“[Anthony is] especially adept at switching from the serious to the comic in a few lines, and the audience reacts audibly to certain revelations as well as to the play's moments of intensity and humour.” —Jon Kaplan, NOW Magazine
“Anthony plumbs this generational trauma to create a story of poignant truth about racism, colonialism, and their effect on the family… Trey Anthony is a national treasure.” —Dorianne Emmerton, Mooney on Theatre
From the author of the blockbuster hit ’da Kink in my hair comes an emotional and raw look into family dynamics, trust, resolution and change.
Claudette still can’t forgive her mother for leaving. For six years of her childhood, Claudette and her sister Valerie were left with their grandmother while their mother, Daphne, moved from Jamaica to the United States to start a new chapter for their family. But in that time, Daphne remarried and had another daughter.

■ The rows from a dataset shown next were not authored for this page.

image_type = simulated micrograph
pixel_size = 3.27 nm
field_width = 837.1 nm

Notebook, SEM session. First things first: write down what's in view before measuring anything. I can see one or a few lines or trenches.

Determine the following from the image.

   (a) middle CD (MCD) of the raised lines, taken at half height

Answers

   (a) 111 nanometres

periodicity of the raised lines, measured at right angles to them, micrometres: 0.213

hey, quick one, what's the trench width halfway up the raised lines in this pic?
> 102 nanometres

Claudette, now in her late thirties, travels to visit her dying mother in Brooklyn, but that doesn’t stop her anger and abandonment issues from bubbling up. It doesn’t stop Daphne from voicing her opinions on how Claudette lives her life, either. With Daphne, Claudette, and Valerie all under one roof again, each family member is forced to confront their emotions while there’s still time.
Though rooted in buried strife and sadness, How Black Mothers Say I Love You is full of humor, love and tenderness as it explores the complicated perceptions of immigrant mothers.